# Stemming & Lemmatization in NLP

## Introduction
When processing text, words often appear in **different forms**. For example:

- `running`, `ran`, `runs` → root form is `run`
- `better` → base form is `good`

**Stemming** and **lemmatization** are techniques to **reduce words to their base forms**:

| Technique       | Example                 | Output        |
|-----------------|------------------------|---------------|
| Stemming        | running, runs, ran      | run           |
| Lemmatization   | better                  | good          |

**Key Difference:**
- **Stemming:** crude, removes suffixes (may not produce real words)
- **Lemmatization:** more accurate, considers grammar and dictionary

**In this notebook, we will learn:**
1. Stemming using NLTK
2. Lemmatization using NLTK
3. Examples on a small dataset


In [1]:
# Step 0: Import libraries
from nltk.stem import PorterStemmer
from nltk.stem import WordNetLemmatizer
import nltk

# Download WordNet (required for lemmatization)
nltk.download('wordnet')
nltk.download('omw-1.4')

[nltk_data] Downloading package wordnet to
[nltk_data]     D:\miniconda_setup\nltk_data...
[nltk_data] Downloading package omw-1.4 to
[nltk_data]     D:\miniconda_setup\nltk_data...


True

In [2]:
# Step 1: Stemming Example
stemmer = PorterStemmer()

words = ["running", "ran", "runs", "easily", "fairly"]
stemmed_words = [stemmer.stem(w) for w in words]

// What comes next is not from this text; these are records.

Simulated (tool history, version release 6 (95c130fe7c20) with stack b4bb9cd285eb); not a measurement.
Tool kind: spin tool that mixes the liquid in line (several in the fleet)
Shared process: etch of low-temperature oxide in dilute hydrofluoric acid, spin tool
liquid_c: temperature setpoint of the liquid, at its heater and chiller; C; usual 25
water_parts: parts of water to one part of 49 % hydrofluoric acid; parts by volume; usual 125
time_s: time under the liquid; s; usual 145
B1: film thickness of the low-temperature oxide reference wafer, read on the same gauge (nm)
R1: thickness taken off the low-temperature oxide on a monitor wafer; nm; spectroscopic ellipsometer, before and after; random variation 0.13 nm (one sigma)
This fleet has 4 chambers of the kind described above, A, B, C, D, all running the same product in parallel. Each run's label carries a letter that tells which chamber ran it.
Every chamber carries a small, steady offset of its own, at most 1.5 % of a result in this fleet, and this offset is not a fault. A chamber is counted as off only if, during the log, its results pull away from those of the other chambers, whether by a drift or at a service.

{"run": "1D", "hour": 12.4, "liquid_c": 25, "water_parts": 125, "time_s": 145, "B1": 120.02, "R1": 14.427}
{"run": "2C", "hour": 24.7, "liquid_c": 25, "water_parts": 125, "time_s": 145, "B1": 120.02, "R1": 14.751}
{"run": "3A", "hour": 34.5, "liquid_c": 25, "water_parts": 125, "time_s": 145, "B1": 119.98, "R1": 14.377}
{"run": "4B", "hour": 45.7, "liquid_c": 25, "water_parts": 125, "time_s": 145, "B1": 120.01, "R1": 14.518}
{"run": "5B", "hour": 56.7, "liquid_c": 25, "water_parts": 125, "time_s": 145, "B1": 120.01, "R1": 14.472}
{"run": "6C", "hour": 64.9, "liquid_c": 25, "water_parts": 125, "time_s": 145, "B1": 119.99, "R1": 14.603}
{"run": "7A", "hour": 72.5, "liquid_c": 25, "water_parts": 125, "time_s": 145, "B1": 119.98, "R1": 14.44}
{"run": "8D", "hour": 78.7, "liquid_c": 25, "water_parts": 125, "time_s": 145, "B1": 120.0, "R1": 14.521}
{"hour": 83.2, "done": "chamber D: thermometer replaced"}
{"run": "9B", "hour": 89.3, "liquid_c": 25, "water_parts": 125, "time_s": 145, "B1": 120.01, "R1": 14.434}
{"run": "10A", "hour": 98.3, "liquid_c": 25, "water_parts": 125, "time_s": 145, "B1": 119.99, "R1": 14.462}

print("Original Words:", words)
print("Stemmed Words:", stemmed_words)

Original Words: ['running', 'ran', 'runs', 'easily', 'fairly']
Stemmed Words: ['run', 'ran', 'run', 'easili', 'fairli']


**Explanation:**  
- The stemmer removes common suffixes like `-ing`, `-s`.  
- Output may not always be a real English word.  
- Good for **search engines or fast preprocessing**.

In [3]:
# Step 2: Lemmatization Example
lemmatizer = WordNetLemmatizer()

words = ["running", "ran", "runs", "better", "fairly"]
lemmatized_words = [lemmatizer.lemmatize(w, pos='v') for w in words]  # 'v' = verb

print("Original Words:", words)
print("Lemmatized Words (verbs):", lemmatized_words)

# Lemmatization with default POS (noun)
lemmatized_words_noun = [lemmatizer.lemmatize(w) for w in words]
print("Lemmatized Words (default/noun):", lemmatized_words_noun)


Original Words: ['running', 'ran', 'runs', 'better', 'fairly']
Lemmatized Words (verbs): ['run', 'run', 'run', 'better', 'fairly']
Lemmatized Words (default/noun): ['running', 'ran', 'run', 'better', 'fairly']


**Explanation:**  
- Lemmatization produces **real words**.  
- We can specify **part-of-speech** (POS) for better accuracy (`v`=verb, `n`=noun, etc.)  
- Works well for **text analysis and NLP pipelines**.

In [4]:
# Step 3: Stemming & Lemmatization on a Sample Dataset
sample_texts = [
    "The children are running faster than yesterday.",
    "He runs every morning and enjoys it.",
    "She is better at playing football than me."
]

# Tokenize words
tokenized_texts = [text.split() for text in sample_texts]

for i, tokens in enumerate(tokenized_texts):
    stemmed = [stemmer.stem(w) for w in tokens]
    lemmatized = [lemmatizer.lemmatize(w, pos='v') for w in tokens]
    print(f"Original: {sample_texts[i]}")
    print(f"Stemmed: {stemmed}")
    print(f"Lemmatized: {lemmatized}")
    print('-'*50)


Original: The children are running faster than yesterday.
Stemmed: ['the', 'children', 'are', 'run', 'faster', 'than', 'yesterday.']
Lemmatized: ['The', 'children', 'be', 'run', 'faster', 'than', 'yesterday.']
--------------------------------------------------
Original: He runs every morning and enjoys it.
Stemmed: ['he', 'run', 'everi', 'morn', 'and', 'enjoy', 'it.']
Lemmatized: ['He', 'run', 'every', 'morning', 'and', 'enjoy', 'it.']
--------------------------------------------------
Original: She is better at playing football than me.
Stemmed: ['she', 'is', 'better', 'at', 'play', 'footbal', 'than', 'me.']
Lemmatized: ['She', 'be', 'better', 'at', 'play', 'football', 'than', 'me.']
--------------------------------------------------


- **Stemming**: Cuts words to root form, fast but may create non-words.  
  - Example: running → run, easily → easi  
- **Lemmatization**: Converts words to proper base form, considers grammar, accurate but slower.  
  - Example: running → run, better → good  

**Tips:**  
1. Always tokenize first.  
2. Use stemming for speed, lemmatization for accuracy.  
3. Both reduce vocabulary size and help NLP models.